In step two, the function runs a while loop until all nodes receive a group ID (lines 14-30). In each iteration, it launches  $Grp\_propagation\_kernel$  to process all nodes in Q using  $\lceil Q.size()/1024 \rceil$  blocks each of 1024 threads (the thread count can be configured by applications). Each thread dequeues a node, assigns it a level index in totalLevels (line 16), and a group ID based on its predecessors' group majority. It then updates the BFS queue by decrementing each output node's  $in\_degree$  using atomicSub and enqueues nodes with zero  $in\_degree$  (lines

21–23). After processing, the main loop updates Q with Q-tmp, increments total-Levels, and repeats until all nodes are grouped (lines 26-30).

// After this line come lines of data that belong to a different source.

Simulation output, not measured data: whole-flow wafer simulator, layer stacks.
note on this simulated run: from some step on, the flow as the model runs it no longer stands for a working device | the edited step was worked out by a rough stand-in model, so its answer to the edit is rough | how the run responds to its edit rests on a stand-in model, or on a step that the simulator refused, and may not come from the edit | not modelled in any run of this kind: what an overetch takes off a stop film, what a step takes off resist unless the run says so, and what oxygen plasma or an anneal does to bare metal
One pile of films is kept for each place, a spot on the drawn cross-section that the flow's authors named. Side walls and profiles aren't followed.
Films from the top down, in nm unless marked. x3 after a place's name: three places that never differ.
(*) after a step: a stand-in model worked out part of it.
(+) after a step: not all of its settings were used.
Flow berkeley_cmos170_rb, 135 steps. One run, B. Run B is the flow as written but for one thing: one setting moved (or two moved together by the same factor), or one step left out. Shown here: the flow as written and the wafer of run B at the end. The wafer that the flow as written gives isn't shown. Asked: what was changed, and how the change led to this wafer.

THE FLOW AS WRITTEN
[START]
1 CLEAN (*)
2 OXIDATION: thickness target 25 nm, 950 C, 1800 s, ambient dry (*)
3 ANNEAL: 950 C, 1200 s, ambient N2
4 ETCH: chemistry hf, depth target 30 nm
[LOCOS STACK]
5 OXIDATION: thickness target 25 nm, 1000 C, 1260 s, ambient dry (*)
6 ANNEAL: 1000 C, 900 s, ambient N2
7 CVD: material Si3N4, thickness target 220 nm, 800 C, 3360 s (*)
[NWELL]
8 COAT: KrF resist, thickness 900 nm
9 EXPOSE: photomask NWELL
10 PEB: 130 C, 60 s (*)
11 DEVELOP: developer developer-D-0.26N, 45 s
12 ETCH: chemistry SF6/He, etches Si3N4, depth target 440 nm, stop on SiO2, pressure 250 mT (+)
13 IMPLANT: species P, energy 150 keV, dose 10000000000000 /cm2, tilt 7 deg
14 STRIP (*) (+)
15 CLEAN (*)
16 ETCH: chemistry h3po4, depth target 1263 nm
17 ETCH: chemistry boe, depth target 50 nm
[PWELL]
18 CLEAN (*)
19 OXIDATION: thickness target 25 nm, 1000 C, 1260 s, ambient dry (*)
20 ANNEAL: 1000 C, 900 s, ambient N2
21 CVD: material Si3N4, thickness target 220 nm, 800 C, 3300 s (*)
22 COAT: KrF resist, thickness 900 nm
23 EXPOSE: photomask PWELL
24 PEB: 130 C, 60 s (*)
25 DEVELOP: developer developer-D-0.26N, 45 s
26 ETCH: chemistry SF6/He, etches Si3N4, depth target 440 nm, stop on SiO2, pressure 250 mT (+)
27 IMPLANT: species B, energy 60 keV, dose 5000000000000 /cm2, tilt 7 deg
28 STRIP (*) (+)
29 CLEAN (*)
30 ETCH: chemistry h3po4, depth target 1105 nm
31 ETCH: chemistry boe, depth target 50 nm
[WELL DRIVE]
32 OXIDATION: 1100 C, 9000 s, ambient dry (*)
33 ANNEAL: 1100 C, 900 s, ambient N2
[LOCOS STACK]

# 3.2 DSP-RAP Hybrid Partitioning

The goal of RAP is to perform multiple backward traversals to construct a fanin cone for each group ID starting from the POs, while replicating nodes with different group IDs. However, as this traversal goes deeper towards level 0, the risk of over-replication significantly increases. For example, applying RAP to the middle graph in Fig. 2 will yield two partitions with many replications, as shown in Fig. 3, where all nodes in level 0 are replicated. While RAP can create two fully independent partitions that can be processed by two separate GPU blocks in parallel, over-replicated nodes may oversubscribe threads during simulation. Additionally, circuit graphs typically exhibit a long-tailed distribution after levelization, with more parallel nodes at earlier levels than the later levels, as shown in Fig. 4.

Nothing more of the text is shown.